How do you minimize the effects of weather on Wind generation? Too warm they can't produce enough electricity. Too cold same thing. Too windy wind turbines must be shut down. They plan to put turbines in the Gulf Of Mexico. How do you make sure they don't get tore up by Hurricanes? Most oil platforms can be moved out of harms way. Are they planning on wind generation being portable?
The fixed offshore oil & gas platforms I've worked on couldn't move out the way of bad weather, and I very clearly recall running reduced level production during a hurricane event, and being shut down due to extreme weather occasionally. The Texas ERCOT outages last year were mostly due to oil & gas facilities not being able to handle the cold weather. The floating offshore oil & gas stuff I've worked on couldn't function when pulled off station either. I've seen shutdowns caused by both hot and cold weather, and by wind, and other stuff (rain, flooding, civil unrest, etc) in my oil & gas years.
The first point being that us engineers design & operate equipment of this nature to be economically viable. Generally, for most things, that means designing to survive extreme weather events, but not produce during those events. And for severe (but not extreme) weather events generally the kit can be operated in a reduced output mode.
With wind turbines and their associated bits and pieces it is no different. The design requirements are very clearly set out in terms of both normal and extreme weather conditions. There are very clear international (and in some countries, national) standards on this, just as there are in the oil & gas sector. And for that matter, just as in solar or in hydro. Again I've worked on - designed and operated, and written the standards - all this stuff.

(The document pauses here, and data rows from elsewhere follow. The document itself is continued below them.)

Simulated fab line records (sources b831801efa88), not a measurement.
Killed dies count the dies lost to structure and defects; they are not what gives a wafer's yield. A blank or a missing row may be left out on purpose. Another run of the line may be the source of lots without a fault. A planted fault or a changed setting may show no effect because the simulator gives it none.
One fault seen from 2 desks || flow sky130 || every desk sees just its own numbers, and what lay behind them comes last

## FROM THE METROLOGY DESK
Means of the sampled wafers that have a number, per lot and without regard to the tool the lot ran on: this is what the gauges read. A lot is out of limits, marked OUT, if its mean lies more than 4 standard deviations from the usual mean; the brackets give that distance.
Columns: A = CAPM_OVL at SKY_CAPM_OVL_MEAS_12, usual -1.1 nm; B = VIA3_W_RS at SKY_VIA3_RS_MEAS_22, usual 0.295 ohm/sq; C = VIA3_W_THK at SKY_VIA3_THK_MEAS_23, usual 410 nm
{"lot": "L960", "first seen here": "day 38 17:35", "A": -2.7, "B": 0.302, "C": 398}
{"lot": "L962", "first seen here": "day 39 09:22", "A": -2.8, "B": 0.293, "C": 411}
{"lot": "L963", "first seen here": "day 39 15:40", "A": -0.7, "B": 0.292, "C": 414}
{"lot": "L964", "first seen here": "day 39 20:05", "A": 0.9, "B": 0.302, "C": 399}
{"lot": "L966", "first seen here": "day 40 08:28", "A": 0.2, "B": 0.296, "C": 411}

And at system design levels, i.e. aggregating the oil & gas, nuclear & coal, wind & solar, storage & diesel, and etc the overall systems are designed to work together to give stability to users. Clearly there is a trade off. Generally the more money invested in a given system the better performance it can deliver in terms of overall reliability. The less the politicians and vested interests meddle the better engineers can do their thing. As an example one reason the ERCOT problems are so bad is because politicians and vested (oil & gas) interests have meddled with the rules such that Texas/etc are only weakly connected to the adjacent grids, and so the adjacent grids can't help out much when Texas/ERCOT get into trouble. These ERCOT grid interconnections are much weaker than an engineer would ordinarily design, they have been deliberately crippled and weakened by political interests. Humans do this stuff to each other ...
The second point being that those of us who do this stuff are not newbies. This is not our first rodeo and we've pretty much seen it all before, and know how to go about it in a responsible manner as professional engineers.